Create more awareness on CRBs and credit scores

Central Bank of Kenya offices in Nairobi

The Central Bank of Kenya (CBK) reports that by June this year, it had approved more than 2,000 third-party credit information providers to partner with the CRBs.

Photo credit: File | Nation Media Group

Awareness of credit reference bureaus (CRBs), accessing credit reports and knowledge of the cost of borrowing are some of the parameters used by the financial access household survey to gauge our financial literacy.

The proportion of adults reporting that they have heard of CRBs has increased to 42 per cent, up from 30 per cent in 2019. This is a good thing, given the current interest in credit scores as a measure of creditworthiness that is also used in risk-based pricing of loans.

Oddly though, the 2021 FinAccess Household Survey found the proportion of adults who have heard of CRBs and tried to access a credit report has declined from 23 per cent in 2019 to 19 per cent in 2021. 

Everyone is entitled to one free credit report per year. They are available via phone. That we are not picking them up suggests that Kenyans are unaware or have yet to experience the benefits of the CRB mechanism. Worse, it could be a backlash driven by the negative sentiment about credit reporting.

Kenya has three fully-fledged CRBs. In operation since 2010, the bureaus are gradually extending sources of data beyond the licensed financial institutions. 

The Central Bank of Kenya (CBK) reports that by June this year, it had approved more than 2,000 third-party credit information providers to partner with the CRBs. These include 1,360 non-deposit-taking saccos, 647 trade sources, 54 insurance companies, 10 development finance institutions, three parastatals, one university and one community-based organisation (CBO).

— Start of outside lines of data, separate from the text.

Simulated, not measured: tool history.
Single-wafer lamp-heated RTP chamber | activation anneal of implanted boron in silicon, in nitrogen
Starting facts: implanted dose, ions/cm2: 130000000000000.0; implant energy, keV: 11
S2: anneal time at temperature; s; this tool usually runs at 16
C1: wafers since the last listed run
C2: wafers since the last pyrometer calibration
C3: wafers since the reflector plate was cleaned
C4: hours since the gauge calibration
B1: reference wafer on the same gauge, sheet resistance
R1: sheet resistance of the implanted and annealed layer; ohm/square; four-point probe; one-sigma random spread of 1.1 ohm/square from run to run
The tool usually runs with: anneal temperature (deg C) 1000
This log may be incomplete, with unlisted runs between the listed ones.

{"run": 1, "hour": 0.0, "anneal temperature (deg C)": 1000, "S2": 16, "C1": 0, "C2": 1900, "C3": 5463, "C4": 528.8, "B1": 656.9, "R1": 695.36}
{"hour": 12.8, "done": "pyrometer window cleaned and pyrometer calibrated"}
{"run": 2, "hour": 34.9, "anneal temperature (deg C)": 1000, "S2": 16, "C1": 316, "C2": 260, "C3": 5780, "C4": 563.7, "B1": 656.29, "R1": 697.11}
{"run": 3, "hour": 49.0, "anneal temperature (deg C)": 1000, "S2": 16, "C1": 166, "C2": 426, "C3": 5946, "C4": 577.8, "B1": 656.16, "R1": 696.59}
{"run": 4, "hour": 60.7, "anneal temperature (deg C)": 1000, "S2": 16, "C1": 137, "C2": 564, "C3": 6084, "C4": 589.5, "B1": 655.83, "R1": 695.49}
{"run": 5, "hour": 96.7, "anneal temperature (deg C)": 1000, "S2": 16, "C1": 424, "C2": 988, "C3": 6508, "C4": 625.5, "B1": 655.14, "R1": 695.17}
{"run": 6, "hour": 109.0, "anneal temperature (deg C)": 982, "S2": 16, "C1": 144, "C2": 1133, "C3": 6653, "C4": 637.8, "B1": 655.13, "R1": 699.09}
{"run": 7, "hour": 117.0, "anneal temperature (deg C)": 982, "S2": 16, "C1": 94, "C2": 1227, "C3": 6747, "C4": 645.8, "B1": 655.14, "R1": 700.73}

This is great news for consumers. By enhancing their databases, CRBs are able to provide a more complete and comprehensive credit history. That is, your scores will be better because more likely than not, you do pay your sacco loan or for goods and services such as water and electricity, that you have obtained on credit.

Cost of borrowing 

A good credit score should lower your cost of borrowing and vice versa. It is logical then to compare peoples’ awareness of CRBs and their knowledge of the cost of credit. These data are available in the FinAccess County Perspective report released earlier this month. 

As can be expected, there are significant disparities among counties. Whereas two-thirds or more people in Nairobi, Bomet, Siaya, Kericho and Nyandarua say they are aware of the cost of credit, only less than a quarter of their counterparts in Garissa, Wajir, Mandera and Marsabit say the same. And less than 10 per cent of the citizens in the latter four counties are aware of CRBs.

What does all this mean? For starters, more work by CBK to promote public awareness of credit information sharing and its purpose. If only one in five of us has tried to access our credit score, then it is not influencing our credit behaviour. In addition, we are at a disadvantage in negotiating the cost of borrowing!

While at it, the regulator must build our confidence in the whole mechanism. Can it be truly shown that good credit scores are resulting in a lower cost of credit?

The approval of third-party providers of credit information is a great step. But in a country with 7.4 million micro, small and medium-sized businesses, 647 is too tiny a sample for trade credit!